Hundreds Turn Out For ‘Taste Of The Lions’ At Ford Field
Sports Fan Insider
DETROIT (WWJ) - Trying to help tackle hunger across the metro area, the Detroit Lions held their first-ever “Taste of the Lions” charity event at Ford Field Tuesday night.
Fans paid $150 each to meet Lions players while sampling some of the best food from over two dozen area restaurants.
Among those on hand was Lions wide receiver Nate Burleson, who said “When you’re talking about feeding people, that’s pretty much self-explanatory.”
Burleson said part of being an outstanding player in the NFL is the committment they have to improving their communities.
“We sign up to play football, but we also sign up for the city that we live in. We want to be able to give back so when we leave, we leave footprints on places that we have helped, and this is one of those causes,” he said.
Lions’ veterans also made appearances at the event. Former offensive tackle Lomas Brown said he wouldn’t have missed the event for anything.
“It is so important for people to step up and help those that can’t help themselves, especially children. No person should go unfed,” he said.
Former defensive back Lem Barney said the event is so important, he hopes the Lions organization holds Taste of the Lions every year.
“They started with similar ‘Taste’ events at the Super Bowl three years ago. For the amount of people here tonight, it shows this can be a big deal here in the city of Detroit. So, I’m hoping this can become an annual event,” he said.
Many fans were also happy to support the cause.

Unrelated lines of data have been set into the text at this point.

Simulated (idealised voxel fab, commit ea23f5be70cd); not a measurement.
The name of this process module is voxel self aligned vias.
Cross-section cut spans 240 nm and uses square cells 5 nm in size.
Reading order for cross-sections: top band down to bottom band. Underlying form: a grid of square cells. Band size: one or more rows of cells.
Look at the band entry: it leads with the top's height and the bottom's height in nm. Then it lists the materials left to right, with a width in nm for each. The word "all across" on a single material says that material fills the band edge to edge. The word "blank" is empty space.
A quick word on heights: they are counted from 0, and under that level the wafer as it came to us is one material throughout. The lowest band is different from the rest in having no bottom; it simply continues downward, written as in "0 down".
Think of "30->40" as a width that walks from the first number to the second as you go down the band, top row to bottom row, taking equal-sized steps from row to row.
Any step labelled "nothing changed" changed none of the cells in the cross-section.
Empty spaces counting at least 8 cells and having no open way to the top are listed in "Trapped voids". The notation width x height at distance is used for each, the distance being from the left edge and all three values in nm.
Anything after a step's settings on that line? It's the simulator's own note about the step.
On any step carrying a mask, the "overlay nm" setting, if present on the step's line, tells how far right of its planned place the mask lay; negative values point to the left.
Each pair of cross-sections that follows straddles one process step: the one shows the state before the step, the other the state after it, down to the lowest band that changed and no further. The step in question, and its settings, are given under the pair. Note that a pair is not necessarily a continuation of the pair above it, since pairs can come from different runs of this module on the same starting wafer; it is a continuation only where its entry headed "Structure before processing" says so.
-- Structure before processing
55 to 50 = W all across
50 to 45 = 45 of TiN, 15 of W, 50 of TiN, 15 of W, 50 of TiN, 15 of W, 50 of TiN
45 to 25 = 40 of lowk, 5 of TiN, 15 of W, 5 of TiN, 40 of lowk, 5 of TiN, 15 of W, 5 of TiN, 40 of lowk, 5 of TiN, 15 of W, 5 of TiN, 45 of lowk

“I went and scraped up the money to come. The fact that it’s going to people who are hungry, I feel good,” said Charlie Strelecki of Royal Oak.
While others, like 10-year-old Tyler Terbruggen of Madison Heights, said it was a dream come true to meet their favorite football stars.
“Calvin Johnson is amazing! I had the chance to meet him and it was phenomenal,” he said.
Proceeds from the event benefit “Living for the City” partner Eastern Market and their fight against Detroit’s food access crisis.